RuntimeError: Cannot re-initialize CUDA in forked subprocess. To use CUDA with multiprocessing, you must use the 'spawn' start method

Poorva_Rane · February 27, 2018, 7:21am

I’m getting the above error even though I’m not using multiprocessing.

albanD · February 27, 2018, 9:46am

Hi,

Are you using a dataloader with multiple workers? If so, you might want to have your dataloader work with cpu tensors (and pinned memory) and send the tensors to the gpu in your training loop. Or not use multiple workers to avoid any issue with multiprocessing,

Poorva_Rane · February 28, 2018, 1:37pm

Yes, I was using multiple workers. Not using them in my Dataloader fixed the issue. Thanks!

mcskwayrd · August 28, 2019, 9:33pm

For me, using multiple workers is necessary, and it used to work (in July), but after an update to my PyTorch distro I started getting this error.

Setting num_workers=1 didn’t fix this issue.

Opened new thread here.

Gautam_Kumar · June 22, 2020, 10:12pm

May be I am missing something but can’t I use dataloader and tensors on GPU ?

albanD · June 22, 2020, 10:15pm

It is tricky because CUDA does not allow you to easily share data across processes. And so the transfert from the process that loads the sample to the main one won’t be optimal.
You want to get a Tensor from pinned memory and send it to the GPU in the main process to avoid such issues.

Gautam_Kumar · June 22, 2020, 10:42pm

I shared my code here , I followed the workaround and added torch.multiprocessing.set_start_method('spawn') before my DummyDataSet class but now its throwing error

  File "/usr/local/lib/python3.6/multiprocessing/context.py", line 242, in set_start_method
    raise RuntimeError('context has already been set')
RuntimeError: context has already been set
.....
RuntimeError: DataLoader worker (pid 1095) exited unexpectedly with exit code 1. Details are lost due to multiprocessing. Rerunning with num_workers=0 may give better error trace.

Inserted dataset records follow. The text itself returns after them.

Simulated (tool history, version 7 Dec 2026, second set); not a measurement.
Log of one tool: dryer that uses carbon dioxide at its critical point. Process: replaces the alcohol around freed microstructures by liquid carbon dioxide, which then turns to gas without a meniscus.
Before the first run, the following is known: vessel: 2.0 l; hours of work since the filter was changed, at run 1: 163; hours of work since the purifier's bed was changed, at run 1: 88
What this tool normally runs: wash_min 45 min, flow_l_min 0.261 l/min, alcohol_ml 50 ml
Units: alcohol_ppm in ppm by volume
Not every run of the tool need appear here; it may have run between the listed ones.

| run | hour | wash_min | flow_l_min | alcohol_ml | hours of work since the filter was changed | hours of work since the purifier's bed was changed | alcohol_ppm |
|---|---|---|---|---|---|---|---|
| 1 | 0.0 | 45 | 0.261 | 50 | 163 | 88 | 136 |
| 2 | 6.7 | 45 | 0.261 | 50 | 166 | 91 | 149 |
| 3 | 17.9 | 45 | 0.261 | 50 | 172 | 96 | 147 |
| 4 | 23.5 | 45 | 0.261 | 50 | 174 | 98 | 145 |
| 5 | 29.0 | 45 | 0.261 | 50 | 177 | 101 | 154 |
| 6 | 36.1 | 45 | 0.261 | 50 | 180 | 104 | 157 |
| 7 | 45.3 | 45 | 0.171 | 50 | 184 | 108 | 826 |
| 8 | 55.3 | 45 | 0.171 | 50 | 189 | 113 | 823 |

albanD · June 23, 2020, 2:58pm

Do you really need to have the Tensors on the GPU when you load them? Sending them back in pinned memory does not work for you?

haowxu · February 11, 2022, 9:24am

After using multiple workers I noticed that the only time consumed about data is transferring data from CPU to GPU (in the training loop), so I wonder if it is possible to move the transferring step into the data set class to save training time. Then I got the same error as the author got. So I guess we can not do this, right?